All of these are lessons carved with blood and sweat in error logs.

"Now that we've come this far, we have no choice but to test with real Nginx attack traffic." I nodded at TK's words. Next would be scenarios closer to reality. At that moment, I was no longer afraid of "failure." Because I knew that all failures would be carved as assets in PROBLEM_PATTERNS.md.

Me: "TK, I've collected many failure patterns."
TK: "That's your weapon. To avoid falling into the same traps."
Me: "Yes, but I'll probably make new failures too."
TK: "That's fine. Don't fear failure, keep recording."

Lesson

Failure is OSS's default setting. Building resilience leads to the next evolution.

Tasks Performed on Days 39-44

  • Organizing and documenting CI/CD failure patterns
  • Investigating output loss issues in E2E testing and strengthening observation points
  • Introducing evidence collection (logs/metrics) mechanisms
  • Considering prevention measures for forgetting plugin configuration
  • Experiencing destructive errors when restarting Self-hosted Runner and exploring operational improvements

Documents Created/Updated

PROBLEM_PATTERNS.md

  • Day 39: Newly created and started recording CI/CD failure patterns
  • Days 40-44: Sequentially added lessons on silent errors, organizing visibility, forgetting --plugin-config-file, and Runner destruction

integration-test-requirements.md

  • Reflected previous Falco plugin-related errors (config loading failures, --disable-driver invalidation, upload-artifact@v3 deprecation, etc.)
  • Implemented fixes and updates for recurrence prevention

Summary

Days 39-44 were truly a period of "turning failure records into culture." Rather than just bug reports or one-time errors, by systematizing them into PROBLEM_PATTERNS.md and integration-test-requirements.md, we created a "map" for my future self to follow without getting lost.

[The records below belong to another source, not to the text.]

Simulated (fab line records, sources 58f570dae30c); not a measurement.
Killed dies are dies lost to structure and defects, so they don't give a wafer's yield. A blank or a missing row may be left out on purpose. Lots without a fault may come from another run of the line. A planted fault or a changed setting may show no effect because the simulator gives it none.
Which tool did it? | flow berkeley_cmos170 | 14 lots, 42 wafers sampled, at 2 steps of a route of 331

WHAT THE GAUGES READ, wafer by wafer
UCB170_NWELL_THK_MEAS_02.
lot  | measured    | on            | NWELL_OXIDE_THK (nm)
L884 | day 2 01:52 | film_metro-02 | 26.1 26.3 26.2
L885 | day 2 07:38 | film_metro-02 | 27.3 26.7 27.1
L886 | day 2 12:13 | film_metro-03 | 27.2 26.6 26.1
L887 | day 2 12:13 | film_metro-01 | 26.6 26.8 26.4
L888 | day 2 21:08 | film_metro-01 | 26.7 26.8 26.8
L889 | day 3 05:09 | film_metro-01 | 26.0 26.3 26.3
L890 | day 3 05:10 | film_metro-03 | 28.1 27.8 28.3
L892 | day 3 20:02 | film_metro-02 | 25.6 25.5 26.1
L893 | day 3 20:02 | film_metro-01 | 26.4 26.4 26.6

TK's words remain in my mind:
"Failures aren't something to hide. When accumulated, they become manuals and assets."

Next, finally, we'll test with real Nginx attack traffic.
Armed with the "assets of failure" cultivated over these six days, I advance to the next trial.

Failures are not something to be ashamed of, but nourishment for growth.
In the world of OSS, by making everything open including failures, we help those who walk the same path.